Last week, I wrote about the “softer” and arguably some of the more important PC attributes. Toward the end of that column, I threw out there a few examples of how U.S. big-box retail isn’t helping market those softer features. I want to dive a bit deeper into that this week as I think U.S. big-box retail shares a large part in the decline in PC sales and outline why I believe that. I will start with a little background.
I’ve been involved in and around electronics retailing since 1993 when I worked for AT&T Computer Systems then with Compaq in the late 90’s when they were #1 in consumer PCs. Back in those days, U.S. retail for computers looked very different than it does today, primarily a combination of big-box electronics stores, regionals, department stores, and office super stores. Manufacturer stores and online really didn’t exist. My how things have changed. E-tail is huge (Amazon), manufacturer store(s) (Apple) are lauded, only one national electronics retailer is still alive (Best Buy), mass merchants have aggressively entered the space, and clubs are as aggressive as ever. And, of course, there’s Microsoft and their stores.
What hasn’t changed in 20 years is just how poor the PC buying experience is in the big box retailers…… and that poor experience is negatively impacting sales at a time when the industry can least afford it. Big box retail does best when the category has been established and there is minimal change. In the PC world, everything is changing. Windows 8 brought a brand new UI that had not fundamentally changed since DOS. Gestures and PC display touch is new too. Let’s not forget about convertibles and hybrids, all new. How did big-box retail respond? The same way they have for the last 20 years.

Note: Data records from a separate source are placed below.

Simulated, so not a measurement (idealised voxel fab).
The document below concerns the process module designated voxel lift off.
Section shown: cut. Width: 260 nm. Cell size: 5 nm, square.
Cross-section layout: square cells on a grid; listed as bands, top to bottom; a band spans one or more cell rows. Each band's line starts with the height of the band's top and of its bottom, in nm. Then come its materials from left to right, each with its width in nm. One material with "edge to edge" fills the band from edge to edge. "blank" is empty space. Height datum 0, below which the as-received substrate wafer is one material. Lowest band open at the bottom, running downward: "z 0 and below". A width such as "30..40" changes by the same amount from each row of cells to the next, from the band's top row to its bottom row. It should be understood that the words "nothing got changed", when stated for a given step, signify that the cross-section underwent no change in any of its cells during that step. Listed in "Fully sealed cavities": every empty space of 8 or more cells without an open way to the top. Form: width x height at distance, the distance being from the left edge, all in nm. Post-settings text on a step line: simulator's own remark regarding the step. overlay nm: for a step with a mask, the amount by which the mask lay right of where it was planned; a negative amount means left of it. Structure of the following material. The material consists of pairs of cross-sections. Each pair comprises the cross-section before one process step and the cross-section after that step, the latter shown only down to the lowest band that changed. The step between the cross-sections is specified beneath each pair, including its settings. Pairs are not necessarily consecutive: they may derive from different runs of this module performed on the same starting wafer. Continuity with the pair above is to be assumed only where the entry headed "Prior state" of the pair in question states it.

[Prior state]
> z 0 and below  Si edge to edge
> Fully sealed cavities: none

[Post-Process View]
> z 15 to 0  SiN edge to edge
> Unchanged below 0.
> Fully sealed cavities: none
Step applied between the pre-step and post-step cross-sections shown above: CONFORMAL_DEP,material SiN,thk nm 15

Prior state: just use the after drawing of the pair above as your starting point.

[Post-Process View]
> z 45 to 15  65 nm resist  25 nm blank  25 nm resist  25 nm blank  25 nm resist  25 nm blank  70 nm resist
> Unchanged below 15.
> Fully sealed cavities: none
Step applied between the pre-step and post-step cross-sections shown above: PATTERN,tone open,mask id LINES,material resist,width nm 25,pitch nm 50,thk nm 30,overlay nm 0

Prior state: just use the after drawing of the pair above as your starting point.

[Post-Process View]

Big box retailers responded by selling more end-caps to manufacturers, they added more demo days with manufacturer’s reps and did more promotions….. and it’s not working. It’s not working because fundamentally there exists a massive disconnect between what consumers want to and need to know about the latest generation of PCs. I’ll use Windows 8 notebooks and convertibles as an example and drill into that experience.
As we all know, Windows 8 brought with it a new, multi-mode UI and a new gesturing system that is used with mice, trackpads, and touch displays. Even Microsoft acknowledged recently it took a few hours for consumers to get comfortable with Metro. Windows 8 also brought instant on when paired with the right hardware. A consumer may even want to try out instant on and even compare certain notebooks. New notebooks are also bringing better battery life with thinner and lighter designs. To gauge how heavy the system is, you would want to pick it up and maybe carry it around. Maybe you would want to compare notebooks and how quickly the Ultrabook boots versus the $299 notebook.
How many times have you walked into a big-box retailer and walked down the notebook aisles and saw Windows 8 notebook PCs that:
- Shells with no electronics inside
- Turned off
- Error messages on the screen
- Not connected to the internet
- Running a demo loop that required a retail password to interact
- Had unsavory data visible from a prior consumer
- Batteries removed to protect from theft
- Tied down with security wires and could not be lifted
- Touch display and backlit keyboards not merchandised
I am asking the question rhetorically because I know the answer. We all do. All of us have experienced this. I’ve heard all the reasons why big-box retail provides this kind of experience for the last 20 years. The reasons typically involve profit margins, security concerns, and the challenges of managing a distributed workforce, etc. Interestingly, I never see the above examples at an Apple store. Never, ever. I can sit at the Apple store there for hours and literally do a test drive like I would a car. I’ll bet Apple would let me download apps if I asked.
The unfortunate outcome is that the big-box retail experience is actually playing against increases in Windows 8 sales. The stores just do not provide, for many, the environment that meets the needs of someone trying to buy a new Windows 8 notebook. Consumers need a way to “test drive” Windows 8 and big box retail isn’t delivering. I believe one of the consumer reactions is to not buy a new Windows PC because they deem it risky. What do they buy instead? One of the consequences is that it helps nudge the consumer to buy a $199 smartphone or tablet which, when weighed against the big box retail experience, is a much lower perceived risk than buying that new PC.